BACKGROUND
Crebilly Farm in Westtown Township is one of the last large expanses of unspoiled, unprotected open space in eastern Chester County, Pennsylvania. It’s also land on which part of the Battle of the Brandywine was fought on September 11, 1777, with Hessian Jaegers – who were attempting a flanking maneuver of the American lines – taking artillery fire from the American position at Sandy Hollow near the Birmingham Friends Meetinghouse.
Yet despite this land’s historical importance, Toll Brothers has proposed a huge 317 unit housing development on these hallowed 325 acres where our forebears fought and died for our freedom.
As you know, Neighbors for Crebilly has been permitted by Chester County Common Pleas Court to intervene in Toll Brothers’ appeal of Westtown’s denial of their conditional use application. Oral arguments in this appeal will made this Monday, September 17th at 1 pm in courtroom #1. Please join us if you can.
A quick word about Toll’s legal arguments which, as you can imagine, mock reality. Their lawyer, Greg Adelman, actually argued in a recent brief to the court that the Environmental Rights Amendment should not be applied to the “conditional use process,” a bizarre line of argument to say the least, and that our legal brief should be quashed. What Toll would have the court believe is that laws passed by the PA state legislature – including the PA municipal planning code of which the “conditional use” process is a part – must not be examined or questioned in terms of their impact on the environment.
In other words, the legislature, according to Toll’s lawyer’s flawed reasoning, can pass any law it chooses regardless of the harm it causes the environment, and the courts must not weigh in on those laws.
But outside Toll’s time-space distortion bubble, Courts strike down unconstitutional legislation all the time. As this conditional use application from Toll Brothers would permanently impair environmental and historic resources at Crebilly Farm, the Environmental Rights Amendment must take precedence over the conditional use process since the state Constitution supersedes all laws passed by the legislature.

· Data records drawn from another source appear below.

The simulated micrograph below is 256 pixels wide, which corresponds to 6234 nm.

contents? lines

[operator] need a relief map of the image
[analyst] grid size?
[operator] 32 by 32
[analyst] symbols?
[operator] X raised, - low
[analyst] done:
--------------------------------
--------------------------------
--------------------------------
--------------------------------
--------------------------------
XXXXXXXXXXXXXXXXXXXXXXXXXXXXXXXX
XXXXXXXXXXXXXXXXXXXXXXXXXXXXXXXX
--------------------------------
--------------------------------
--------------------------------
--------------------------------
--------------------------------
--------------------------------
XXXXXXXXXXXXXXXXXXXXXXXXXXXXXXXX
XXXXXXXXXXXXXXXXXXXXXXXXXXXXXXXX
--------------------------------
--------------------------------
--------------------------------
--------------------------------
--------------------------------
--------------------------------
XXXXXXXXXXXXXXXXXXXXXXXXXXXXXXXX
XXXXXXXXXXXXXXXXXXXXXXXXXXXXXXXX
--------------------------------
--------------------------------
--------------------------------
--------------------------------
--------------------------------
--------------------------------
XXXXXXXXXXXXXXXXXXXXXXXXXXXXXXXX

That’s why the process of amending the constitution is so onerous: the amendment must pass the two legislative houses in two consecutive terms and then be approved by voters. Therefore, the unanimously-passed Environment al Rights Amendment (Article 1, Section 27) of our state constitution, outweighs laws passed by the legislature. This amendment guarantees environmental protection for allpeople in the Commonwealth, including generations yet to come. So it is plainly ludicrous for Adelman to argue that the E.R.A. must not be considered in the conditional use process.
It was also curious that Adelman would cite as support for his argument any case from Commonwealth Court regarding the Environmental Rights Amendment since, in 2017, the PA Supreme Court threw out the Commonwealth Court’s three part “Payne Test” which had been that Court’s method of ignoring environmental protections afforded state citizens under the Constitution. Writing last year for the majority in Pennsylvania Environmental Defense Foundation vs. the Commonwealth of Pennsylvania, “Justice Christine Donohue said the prior interpretation of the amendment, which included a 3-part legal test and [which] was in place for four decades, ‘strips the constitution of its meaning.’ The opinion clearly defines the role of the state as trustee, which the court said is associated with fiduciary responsibilities.” (Quoted from PA State Impact)
Unfortunately for Adelman’s argument, the Pennsylvania Environmental Rights Amendment occupies higher ground than the conditional use process which is merely part of a set of laws which are informed and governed by our state constitution.